JACKSONVILLE, Fla.- Two-hundred and fifty-five suspected child predators were arrested during a sweeping nationwide operation.
Sixty-one victims of child sexual exploitation were identified. Three of those children are from Jacksonville.
"It makes you lose sleep at night," said Toni Mullins.
Mullins is a parent who lives in Jacksonville. She said she sometimes worries about her 4 kids. Especially while two of them are online.
"I'm very nervous with it. They're older," she explained. "A severn and a 12-year-old at home. They're all into the online games and they're always chatting."
Violet Sherry, of Valdosta, Georgia said some of her children are online, too.
"We're right there watching what they're looking at," Sherry said.
Sherry said she knows what her children do when they are online.
"They just really play games. They don't do the other things like talking to friends," Sherry explained.
From May 28 to June 30 as part of the nationwide iGuardian operation, the Homeland Security Investigations in cooperation with the Jacksonville Sheriff's Office and other agencies, arrested one suspect in Jacksonville.
Fifty-seven other suspected child predators were arrested in Florida. Three victims of online sexual exploitation, ages 12 and under, were in Jacksonville. Authorities said they developed information that people in the area were possibly distributing child pornography.
"More and more frequently, sexual predators are actually enticing, coercing children to actually provide the predator themselves with the explicit materials over the internet," Thomas Blanchard, Assistant Special Agent in Charge with Homeland Security Investigations said.
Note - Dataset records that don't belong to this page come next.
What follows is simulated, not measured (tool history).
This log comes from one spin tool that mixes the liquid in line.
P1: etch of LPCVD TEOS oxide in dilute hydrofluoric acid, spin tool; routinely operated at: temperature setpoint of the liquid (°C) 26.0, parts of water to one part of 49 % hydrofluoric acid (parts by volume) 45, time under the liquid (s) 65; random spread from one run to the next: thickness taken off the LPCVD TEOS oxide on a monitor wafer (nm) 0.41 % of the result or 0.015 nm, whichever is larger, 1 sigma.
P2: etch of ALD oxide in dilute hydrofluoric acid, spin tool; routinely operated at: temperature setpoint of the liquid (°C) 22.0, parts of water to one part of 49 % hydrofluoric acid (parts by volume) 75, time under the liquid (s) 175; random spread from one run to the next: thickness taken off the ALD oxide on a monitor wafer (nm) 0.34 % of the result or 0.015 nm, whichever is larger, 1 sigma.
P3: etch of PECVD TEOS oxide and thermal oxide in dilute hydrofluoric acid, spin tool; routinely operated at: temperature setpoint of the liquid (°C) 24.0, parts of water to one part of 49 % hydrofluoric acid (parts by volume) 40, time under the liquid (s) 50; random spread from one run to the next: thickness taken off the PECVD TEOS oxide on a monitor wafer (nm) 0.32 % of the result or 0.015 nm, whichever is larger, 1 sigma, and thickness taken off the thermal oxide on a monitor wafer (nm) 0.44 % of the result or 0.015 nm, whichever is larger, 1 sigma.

He pointed to what he said was a "disturbing trend" in North Florida, the state and the nation.
"They take these vulnerable children and through various means, convince them that it would be an OK thing for them to send sexually explicit material," he explained.
If your child is online, Blanchard said some things should immediately raise red flags.
"You see that your child is communicating with someone online who's not a classmate," Blanchard explained. "Not on any of their sports teams."
Also, have an open conversation with your child about online practices.
In cases similar to this, JSO Director of Investigations, Mike Williams told FCN predators pretend to be children of the same age and develop online relationships. Blanchard said you can try to keep your kids from falling pray.
"There's filters that parents can use to block inappropriate websites and content," Blanchard said.
"Everything's already monitored at our house," Mullins said.